To all the people who know lambda calculus: What benefit has it bought you, regarding programming? Would you recommend that people learn it?
The benefits for me is a more compact synergistic programming. Stuff tends to flow horizontally more than vertically. Plus it is very useful for prototyping simple algorithms. Don't know if I am using it to its full potential but I find it very useful.
The lambda calculus is a computational model, just like the turing machine. Thus, it is useful if you need to implement a certain evaluator for a language based on this model, however, in practice, you just need the basic idea (uh. place argument semantically correct in the body of a function?) and that's about it.
If you want to program in any functional programming language, it's essential. I mean, how useful is it to know about Turing machines? Well, if you write C, the language paradigm is quite close to Turing machines -- you have an instruction pointer and a current instruction, and the machine takes some action in the current state, and then ambles along to the next instruction.
In a functional language, you simply can't think like that -- that's not the language paradigm. You have to think back to lambda calculus, and how terms are evaluated there. It will be much harder for you to be effective in a functional language if you don't know lambda calculus.
One posible way to learn lambda calculus is
http://en.wikipedia.org/wiki/Lambda_Calculus
Or, if you want more, here is my blog dedicated to lambda calculus and stuff like that
http://weblogs.manas.com.ar/lziliani/
As every abstraction of computations, with lambda calculus you can model stuff used in most programming languages, like subtyping. For more about this, one of the best books with practical uses of lambda calculus in this sense is
I think the use of lambda calculus with respect to programming in practice is that it is a quite minimal system that captures the essence of abstraction (or "anonymous functions" or closures, if you will). Other than that I don't think it is generally essential except when you need to implement abstraction yourself (as Tetha (114646) mentioned).
I also completely disagree with Denis Bueno (114701) who says that it is essential for functional programming. It is perfectly well possible to define, use or understand a functional language without any lambda calculus at all. In order to understand the evaluation of terms in functional languages (which, in my opinion, somewhat contradicts the use of a functional language) you will most likely be better of learning about term rewrite systems.
I agree with those that say it is theoretically possible to learn functional programming without learning the lambda calculus-- but what's the advantage of not learning the lambda calculus? It's not as if it takes a big investment of time.
Most likely, it will help you understand functional programming better. But even if it doesn't, it's still a cool thing worth learning. The Y-combinator is a thing of beauty.
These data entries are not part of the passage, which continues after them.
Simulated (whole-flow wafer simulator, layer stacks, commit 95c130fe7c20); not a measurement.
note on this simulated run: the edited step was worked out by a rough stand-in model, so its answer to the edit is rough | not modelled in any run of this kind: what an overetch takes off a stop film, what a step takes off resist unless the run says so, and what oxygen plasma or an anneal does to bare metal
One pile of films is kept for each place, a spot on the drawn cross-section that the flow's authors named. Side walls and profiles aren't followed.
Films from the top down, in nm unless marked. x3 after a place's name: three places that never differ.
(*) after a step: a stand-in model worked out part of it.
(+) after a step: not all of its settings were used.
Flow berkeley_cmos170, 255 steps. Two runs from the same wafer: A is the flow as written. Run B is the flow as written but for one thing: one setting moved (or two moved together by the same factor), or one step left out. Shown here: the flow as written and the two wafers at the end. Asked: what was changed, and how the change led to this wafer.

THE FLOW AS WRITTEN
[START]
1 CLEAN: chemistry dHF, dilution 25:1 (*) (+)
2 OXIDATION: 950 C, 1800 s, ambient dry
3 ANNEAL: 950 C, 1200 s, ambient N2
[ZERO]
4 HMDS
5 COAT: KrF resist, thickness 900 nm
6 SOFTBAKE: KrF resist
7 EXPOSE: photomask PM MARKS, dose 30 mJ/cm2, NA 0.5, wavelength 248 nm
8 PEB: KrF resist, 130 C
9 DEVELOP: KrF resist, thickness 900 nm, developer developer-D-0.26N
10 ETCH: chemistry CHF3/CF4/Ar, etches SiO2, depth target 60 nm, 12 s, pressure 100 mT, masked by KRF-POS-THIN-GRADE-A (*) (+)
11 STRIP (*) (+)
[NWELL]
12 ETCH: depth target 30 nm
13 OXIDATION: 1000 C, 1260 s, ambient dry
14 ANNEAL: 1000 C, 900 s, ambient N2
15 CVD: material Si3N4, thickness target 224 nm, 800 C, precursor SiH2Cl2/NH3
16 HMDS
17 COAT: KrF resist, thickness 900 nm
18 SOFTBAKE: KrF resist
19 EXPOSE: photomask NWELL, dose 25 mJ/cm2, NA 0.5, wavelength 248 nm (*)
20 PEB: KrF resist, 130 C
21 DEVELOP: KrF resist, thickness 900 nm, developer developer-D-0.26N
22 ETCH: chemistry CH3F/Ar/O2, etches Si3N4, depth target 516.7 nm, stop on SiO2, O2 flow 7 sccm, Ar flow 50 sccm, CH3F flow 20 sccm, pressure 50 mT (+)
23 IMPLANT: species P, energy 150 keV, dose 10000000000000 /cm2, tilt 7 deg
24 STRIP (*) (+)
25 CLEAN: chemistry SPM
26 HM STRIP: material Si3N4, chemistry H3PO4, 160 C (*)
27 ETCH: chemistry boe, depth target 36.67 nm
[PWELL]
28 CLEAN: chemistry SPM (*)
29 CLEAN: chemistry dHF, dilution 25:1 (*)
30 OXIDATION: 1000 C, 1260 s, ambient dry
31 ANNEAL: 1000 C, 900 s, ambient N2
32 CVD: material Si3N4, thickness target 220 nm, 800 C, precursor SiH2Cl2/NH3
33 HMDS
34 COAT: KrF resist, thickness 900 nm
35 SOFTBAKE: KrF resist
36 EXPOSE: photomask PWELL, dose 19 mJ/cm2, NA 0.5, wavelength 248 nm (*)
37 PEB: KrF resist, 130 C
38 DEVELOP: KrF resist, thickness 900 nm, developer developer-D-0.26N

I'd also like to mention that if you're doing anything in the area of NLP, lambda calculus is at the foundation of a massive body of work in compositional semantics.
The benefit of lambda calculus is that it's an extremely simple model of computation that is equivalent to a Turing machine. But while a Turing machine is more like assembly language, lambda calculus is more a like a high-level language. And if you learn Church encodings that will help you learn the programming technique called continuation-passing style, which is quite useful for implementing backtracking search and other neat tricks.
The main use of lambda calculus in practice is that it is a great laboratory tool for studying new programming-language ideas. If you have an idea for a new language feature, you can add the new feature to the lambda calculus and you get something that is expressive enough to program while being simple enough to study very thoroughly. This use is really more for language designers and theorists than for programmers.
Lambda calculus is also just very cool in its own right: just like knowing assembly language, it will deepen your understanding of computation. It's especially fun to *program a universal turing machine in the lambda calculus. But this is foundational mathematics, not practical programming.
If you only want to be a technician and write programs to do things, then you don't really need to know lambda-calculus, finite-state machines, pushdown automata, finite-state machines, regular expressions, context-free grammar, discrete mathematics, etc.
But if you have curiosity about the deeper mysteries underlying this stuff, you can start to wonder how these questions might be answered. The concepts are beautiful and will expand your imagination. I also think they, incidentally, make one a better practicioner.
What got me hooked was Minsky's book Computation: Finite and Infinite Machines.
To be honest, learning lambda calculus before functional programming has made me realize that the two are as unrelated as C is to any imperative programming.
Lambda calculus is a functional programming language, an esoteric one, a Turing tarpit if you like; accidentally it's also the first.
The majority of functional programming languages at all do not require you to 'learn' lambda calculus, whatever that would mean, lambda calculus is insanely minimal, you can 'learn' its axioms in an under an hour. To know the results from it, like the fixedpoint theorem, the Church-Rosser Theorem et cetera is just irrelevant to functional programming.
Also, lambda-abstractions are often held to be 'functions', I disagree with that, they are algorithms, not functions, a minor difference, most 'functional languages' treat their functions more in the way classical mathematics does.
However, to for instance effectively use Haskell you do need to understand certain type systems, that's irrespective of lambda calculus, the System F type system can be applied to all 'functions' and requires no lambda abstractions at all. Commonly in maths we say f : R^2 -> R : f (x) = x^2. We could've said: f (x) = x^2 :: R -> R -> R. In fact, Haskell comes pretty close to this notation.
Lambda calculus is a theoretical formalism, Haskell's functions are really no more 'lambda abstractions' than f : f(x) = x^2 really, what makes lambda abstractions interesting is that it enables us to define what are normally seen as 'constants' as 'functions', no functional language does that because of the huge computational overhead. Haskell and alike is just a restricted form of System F's type system applied to functions as used in everyday classical maths. Functions in Haskell are certainly not the anonymous formally symbolic reduction-applicants as they are in lambda-calculus. Most functional programming languages are not symbolic reduction-based re-writing systems. Lisps are to some degree but that's a paradigm on its own and its 'lambda keyword' really doesn't satisfy calling it lambda calculus.